It appears as though Spotify and Universal Music are moving closer to reconciling and inking a new licensing agreement. The two companies have been at odds since the record label's Taylor Swift pulled her catalogue from the streaming service.

The music label has been adopting an aggressive stand against free, ad-supported music streaming as of late, since the departure of top digital executive Rob Wells, who was one of the free model's strongest advocates. Universal publicly supported its artist Swift in her open attack on Spotify's policy, which would not allow her to place her music exclusively on its Premium tier.

In March, company CEO Lucien Grainge had maintained that YouTube required a premium offering, stating that "Ad-funded isn't a sustainable business model for them or us." In addition, Universal has reportedly been putting extensive pressure on SoundCloud to ink a licensing agreement with the label or face extensive litigation.

In a new interview, however, the Universal CEO struck a conciliatory tone in references made to music streaming that contrasted with earlier, more hardline comments. "We must seek the proper balance between ad-supported and paid subscription. It's not one or the other." Grainge explained. "With the two approaches in proper relationship, we can continue the level of investment we make in artists who then, in turn, can be fairly compensated for their work. If we get that right, everyone wins. That's what we're working towards."

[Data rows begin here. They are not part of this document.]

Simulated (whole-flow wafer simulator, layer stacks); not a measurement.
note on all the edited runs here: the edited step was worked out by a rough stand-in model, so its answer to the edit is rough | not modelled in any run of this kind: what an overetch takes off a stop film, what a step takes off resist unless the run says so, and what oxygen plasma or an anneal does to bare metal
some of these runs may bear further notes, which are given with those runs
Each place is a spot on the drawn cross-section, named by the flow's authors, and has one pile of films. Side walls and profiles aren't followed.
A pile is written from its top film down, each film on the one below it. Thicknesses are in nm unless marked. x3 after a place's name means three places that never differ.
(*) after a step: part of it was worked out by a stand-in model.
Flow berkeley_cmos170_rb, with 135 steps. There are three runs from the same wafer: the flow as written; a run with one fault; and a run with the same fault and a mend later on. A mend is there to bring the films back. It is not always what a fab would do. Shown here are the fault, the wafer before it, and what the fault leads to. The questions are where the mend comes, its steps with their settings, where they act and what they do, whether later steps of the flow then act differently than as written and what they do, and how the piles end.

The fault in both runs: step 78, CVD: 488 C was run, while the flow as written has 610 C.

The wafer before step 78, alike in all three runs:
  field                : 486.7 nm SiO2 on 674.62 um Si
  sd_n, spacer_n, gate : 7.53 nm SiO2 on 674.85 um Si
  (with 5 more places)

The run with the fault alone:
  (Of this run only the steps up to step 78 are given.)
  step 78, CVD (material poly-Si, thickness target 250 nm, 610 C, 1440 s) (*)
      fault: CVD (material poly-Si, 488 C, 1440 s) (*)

Spotify immediately followed the news of the interview with a friendly retweet to it by top communications chief and ex-Obama aide Jonathan Prince, who commented "Good reading here, smart comments on streaming - agree."

Spotify, as we have previously reported, hired Prince along with a group of top Washington lobbyists, who have been assertively highlighting Spotify's antitrust concerns to top politicians. Spotify and Prince are thought to be behind the recent FTC investigation into Apple Music, as Spotify has questioned Apple's use of its vast leverage in negotiating unfair deals with record labels. The softer tone from Universal could well be to quell concerns raised in response to Spotify's lobbying efforts.